Sanctions Lists: The effects in Cyprus

Posted on 24 Jan 2019

“Sanctions”, or “Restrictive Measures”, are imposed on natural and legal persons in order to prevent and limit violation of International Law, human rights and politics.

The Republic of Cyprus, as a member of the United Nations (UN) and the European Union (EU) has the obligation to implement and enforce:

  • The International Sanctions issued via a relevant Resolution or Decision adopted by the Security Council of the UN under Chapter VII of the Charter of the United Nations; and
  • The Restrictive Measures adopted by the Council of the EU via relevant Decisions and Regulations, within the framework of the Common Foreign and Security Policy.

Article 215 of the Treaty on the Functioning of the EU allows the European Council to adopt Restrictive Measures against natural or legal persons and groups or non-State entities. The Decisions and Regulations of the Council of the EU constitute in their entirety part of EU Law and therefore, supersede the national legislation of EU member states such as Cyprus.

Article 41 of the UN Charter allows the Security Council of the UN to issue sanctions, such as complete or partial interruption of economic relations and means of communications, and severance of diplomatic relations. All Members of the UN must comply with these sanctions, according to Article 25 of the UN Charter. 

In 2016 the Cyprus Parliament enacted a legislation relating to the Implementation of the Decisions of the Security Council of the UN (Sanctions) and the Decisions and Regulations of the Council of the European Union (Restrictive Measures) Law of 2016 (58(I)/2016). The Law states the obligation of the Republic of Cyprus to enforce and implement UN Sanctions and EU Restrictive Measures. Further, the Law provides that any person who violates such sanctions or measures is guilty of an offence. The sentence of such conviction may either be imprisonment or a fine.

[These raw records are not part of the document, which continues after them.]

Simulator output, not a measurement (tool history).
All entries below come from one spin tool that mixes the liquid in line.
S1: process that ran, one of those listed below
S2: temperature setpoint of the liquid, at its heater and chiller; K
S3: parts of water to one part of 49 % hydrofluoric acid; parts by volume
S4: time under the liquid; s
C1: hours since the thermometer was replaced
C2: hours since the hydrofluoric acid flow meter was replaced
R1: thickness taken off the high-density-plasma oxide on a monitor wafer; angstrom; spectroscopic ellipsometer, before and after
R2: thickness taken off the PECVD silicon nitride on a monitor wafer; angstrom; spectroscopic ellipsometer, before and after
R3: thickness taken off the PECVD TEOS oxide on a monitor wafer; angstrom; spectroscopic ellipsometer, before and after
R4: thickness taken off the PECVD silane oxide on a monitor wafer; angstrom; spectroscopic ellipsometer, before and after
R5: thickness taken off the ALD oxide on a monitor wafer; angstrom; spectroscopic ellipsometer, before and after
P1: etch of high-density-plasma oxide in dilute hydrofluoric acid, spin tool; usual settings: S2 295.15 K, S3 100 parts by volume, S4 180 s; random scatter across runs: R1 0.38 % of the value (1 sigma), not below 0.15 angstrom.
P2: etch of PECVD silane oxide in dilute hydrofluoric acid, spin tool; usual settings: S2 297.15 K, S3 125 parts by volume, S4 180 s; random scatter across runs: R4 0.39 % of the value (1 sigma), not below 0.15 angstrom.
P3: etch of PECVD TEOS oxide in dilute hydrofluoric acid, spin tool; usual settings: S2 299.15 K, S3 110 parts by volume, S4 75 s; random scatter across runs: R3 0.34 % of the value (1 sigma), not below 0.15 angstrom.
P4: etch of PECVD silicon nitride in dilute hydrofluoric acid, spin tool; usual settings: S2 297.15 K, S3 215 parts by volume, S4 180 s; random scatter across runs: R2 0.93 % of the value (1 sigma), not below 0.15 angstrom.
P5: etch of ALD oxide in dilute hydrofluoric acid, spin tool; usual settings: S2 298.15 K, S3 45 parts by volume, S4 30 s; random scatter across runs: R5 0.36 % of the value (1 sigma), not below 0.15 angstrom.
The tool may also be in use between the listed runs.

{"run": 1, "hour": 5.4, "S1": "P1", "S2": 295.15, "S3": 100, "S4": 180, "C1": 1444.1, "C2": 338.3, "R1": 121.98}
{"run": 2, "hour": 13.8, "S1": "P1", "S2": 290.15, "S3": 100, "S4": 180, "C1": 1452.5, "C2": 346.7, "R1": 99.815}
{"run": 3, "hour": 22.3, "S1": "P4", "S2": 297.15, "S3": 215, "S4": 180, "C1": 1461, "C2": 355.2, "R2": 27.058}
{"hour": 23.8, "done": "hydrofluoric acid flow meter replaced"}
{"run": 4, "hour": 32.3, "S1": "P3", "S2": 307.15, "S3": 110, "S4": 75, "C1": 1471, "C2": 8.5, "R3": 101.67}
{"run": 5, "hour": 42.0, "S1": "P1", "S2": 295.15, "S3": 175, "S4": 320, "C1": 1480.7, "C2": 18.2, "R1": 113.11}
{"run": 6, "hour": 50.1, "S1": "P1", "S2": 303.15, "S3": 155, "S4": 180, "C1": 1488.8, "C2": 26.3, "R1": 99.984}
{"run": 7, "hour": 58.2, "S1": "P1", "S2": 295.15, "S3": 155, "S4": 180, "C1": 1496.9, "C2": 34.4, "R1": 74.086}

  • If a natural person, imprisonment for up to 2 years or fine up to €100.000 or both.
  • If legal entity, a fine of up to €300.000.

Consequently, both natural and legal persons in Cyprus must be aware of the UN and EU lists, and refrain from acting against the sanctions and measures imposed.

Apart from UN Sanctions and EU Restrictive Measures, Cyprus has no legal obligation to enforce or implement any other sanctions.

With regard to measures issued by the Office of Foreign Asset Control of the US Department of Treasury (OFAC) and the Financial Crimes Enforcement Network, it appears that bypassing these measures does not give rise to an apparent offence in Cyprus.

However, the need for compliance arises from the corresponding relationship between Cypriot financial institutions and financial institutions of the United States, as well as from the possible implications for Cypriot individuals and legal entities. Persons who override or assist in the override of such measures may find themselves included in restrictive measures issued by OFAC.

The content of this article is intended to provide a general guide to the subject matter. Specialist advice should be sought on each particular case.